In 1862, French Emperor Napoleon III maneuvered to establish a French client state in Mexico, and eventually installed Maximilian of Habsburg, Archduke of Austria, as Emperor of Mexico. Stiff Mexican resistance caused Napoleon III to order French withdrawal in 1867, a decision strongly encouraged by the United States as it recovered from its Civil War weakness in foreign affairs.
Earlier, during the Civil War, U.S. Secretary of State William Henry Seward followed a more cautious policy that attempted to keep relations with France harmonious and prevent French willingness to assist the Confederacy. Consequently, Maximilian’s government rebuffed Confederate diplomatic overtures.

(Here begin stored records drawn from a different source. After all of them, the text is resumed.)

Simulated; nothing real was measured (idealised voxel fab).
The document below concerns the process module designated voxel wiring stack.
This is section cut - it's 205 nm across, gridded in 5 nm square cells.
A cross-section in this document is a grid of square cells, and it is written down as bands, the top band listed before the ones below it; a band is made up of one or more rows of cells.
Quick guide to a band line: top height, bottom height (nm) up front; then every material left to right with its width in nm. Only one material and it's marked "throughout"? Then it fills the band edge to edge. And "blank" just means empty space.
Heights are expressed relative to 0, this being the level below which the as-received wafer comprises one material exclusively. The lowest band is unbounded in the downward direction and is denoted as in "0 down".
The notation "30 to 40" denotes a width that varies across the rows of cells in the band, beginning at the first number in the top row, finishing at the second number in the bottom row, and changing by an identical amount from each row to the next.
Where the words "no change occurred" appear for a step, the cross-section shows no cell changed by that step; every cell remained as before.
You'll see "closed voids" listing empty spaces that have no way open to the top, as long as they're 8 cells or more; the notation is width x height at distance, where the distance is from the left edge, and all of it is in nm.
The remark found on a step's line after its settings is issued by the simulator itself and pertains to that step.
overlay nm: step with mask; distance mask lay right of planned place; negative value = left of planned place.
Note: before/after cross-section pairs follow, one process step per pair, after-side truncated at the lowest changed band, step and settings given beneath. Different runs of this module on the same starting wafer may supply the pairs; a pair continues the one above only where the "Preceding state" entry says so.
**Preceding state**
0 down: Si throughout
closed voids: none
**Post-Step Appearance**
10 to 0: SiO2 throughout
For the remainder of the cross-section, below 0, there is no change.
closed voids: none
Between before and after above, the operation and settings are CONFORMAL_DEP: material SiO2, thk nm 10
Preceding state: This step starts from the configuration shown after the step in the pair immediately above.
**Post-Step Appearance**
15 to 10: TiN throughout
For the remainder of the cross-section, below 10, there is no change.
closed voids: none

Civil War in 1857 destabilized Mexico
In 1857, Mexico became embroiled in a civil war that pitted the forces of Liberal reformist Benito Juárez against Conservatives led by Félix Zuloaga. Conservatives exerted control from Mexico City, and the Liberals from Veracruz. The United States recognized the Juárez government in 1859, and in January of 1861, Liberal forces captured Mexico City, greatly strengthening Juárez’s position and legitimacy. However, continued instability had coincided with growing foreign debt that was increasingly difficult for the Mexican government to pay. Secretary of State Seward offered a plan that would provide mining concessions in exchange for American loans.